In response to Reuters questions, Imperial said it is addressing the seepage by drilling extra monitoring and collection wells, and there is no indication of impacts to wildlife or fish.
The leaks have reignited concerns among First Nations, policy makers and environmentalists about Canada's vast oil sands tailings ponds, which reached a volume of 1.35 billion cubic metres in 2021. A slurry of sand, clay, residual bitumen and water containing naphthenic acids and metals, tailings ponds can kill birds that land on them and are costly and complicated to clean up. Oil sands mining companies are responsible for decontaminating the roughly 30 man-made lakes that hold decades-worth of wastewater, and eventually restoring the landscape.

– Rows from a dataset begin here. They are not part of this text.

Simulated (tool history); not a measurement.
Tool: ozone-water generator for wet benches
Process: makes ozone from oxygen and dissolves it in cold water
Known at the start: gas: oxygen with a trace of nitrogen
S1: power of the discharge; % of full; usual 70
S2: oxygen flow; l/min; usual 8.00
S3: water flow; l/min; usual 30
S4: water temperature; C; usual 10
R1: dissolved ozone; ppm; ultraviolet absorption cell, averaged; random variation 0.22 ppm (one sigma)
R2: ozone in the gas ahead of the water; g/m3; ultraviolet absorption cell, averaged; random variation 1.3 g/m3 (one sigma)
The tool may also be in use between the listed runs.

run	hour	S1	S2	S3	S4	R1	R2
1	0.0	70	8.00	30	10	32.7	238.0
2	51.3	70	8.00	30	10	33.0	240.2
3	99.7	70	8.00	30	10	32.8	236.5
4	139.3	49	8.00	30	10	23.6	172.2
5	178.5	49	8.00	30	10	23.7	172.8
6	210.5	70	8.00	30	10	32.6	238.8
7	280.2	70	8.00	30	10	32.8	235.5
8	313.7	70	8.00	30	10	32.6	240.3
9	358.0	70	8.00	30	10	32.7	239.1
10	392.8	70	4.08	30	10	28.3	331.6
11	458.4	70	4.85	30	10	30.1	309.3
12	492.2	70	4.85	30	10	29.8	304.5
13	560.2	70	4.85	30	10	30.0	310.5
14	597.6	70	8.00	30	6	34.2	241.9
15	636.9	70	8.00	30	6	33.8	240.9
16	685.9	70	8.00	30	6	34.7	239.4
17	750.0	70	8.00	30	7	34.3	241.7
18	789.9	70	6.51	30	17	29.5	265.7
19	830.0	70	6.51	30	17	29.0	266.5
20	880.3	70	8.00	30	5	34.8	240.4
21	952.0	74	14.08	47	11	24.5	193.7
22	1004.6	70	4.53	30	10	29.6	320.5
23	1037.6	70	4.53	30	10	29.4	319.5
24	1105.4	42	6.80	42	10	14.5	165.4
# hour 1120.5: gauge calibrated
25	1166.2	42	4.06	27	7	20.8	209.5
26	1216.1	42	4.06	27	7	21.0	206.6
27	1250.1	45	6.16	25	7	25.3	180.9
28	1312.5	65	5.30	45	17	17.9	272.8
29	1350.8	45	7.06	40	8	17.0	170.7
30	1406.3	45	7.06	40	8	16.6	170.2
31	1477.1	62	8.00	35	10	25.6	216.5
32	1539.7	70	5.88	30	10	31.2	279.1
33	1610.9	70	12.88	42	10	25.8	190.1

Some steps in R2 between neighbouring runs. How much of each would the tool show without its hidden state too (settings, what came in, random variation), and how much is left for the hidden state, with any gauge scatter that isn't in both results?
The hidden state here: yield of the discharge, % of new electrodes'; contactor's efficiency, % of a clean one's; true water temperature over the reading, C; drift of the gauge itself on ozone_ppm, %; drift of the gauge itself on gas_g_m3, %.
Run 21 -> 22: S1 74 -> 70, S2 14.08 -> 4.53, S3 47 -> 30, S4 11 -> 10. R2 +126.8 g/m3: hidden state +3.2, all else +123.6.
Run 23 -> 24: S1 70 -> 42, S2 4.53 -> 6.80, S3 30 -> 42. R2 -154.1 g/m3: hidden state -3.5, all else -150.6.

Bitumen mining, which started in 1967, contributes around a third of Canada's 4.9 million barrels a day of oil production. Three companies operate the eight mines running today: Imperial, Suncor Energy and Canadian Natural Resources Ltd .
But after decades of mining, companies have barely started land reclamation and regulators, policymakers and Indigenous communities are struggling to decide how best to deal with the waste. Now the Kearl leak has stoked opposition to a proposal industry and the Canadian government have been working on since 2017: developing effluent regulations that would allow companies to release treated tailings water into the Athabasca River, which feeds one of the world's largest freshwater deltas.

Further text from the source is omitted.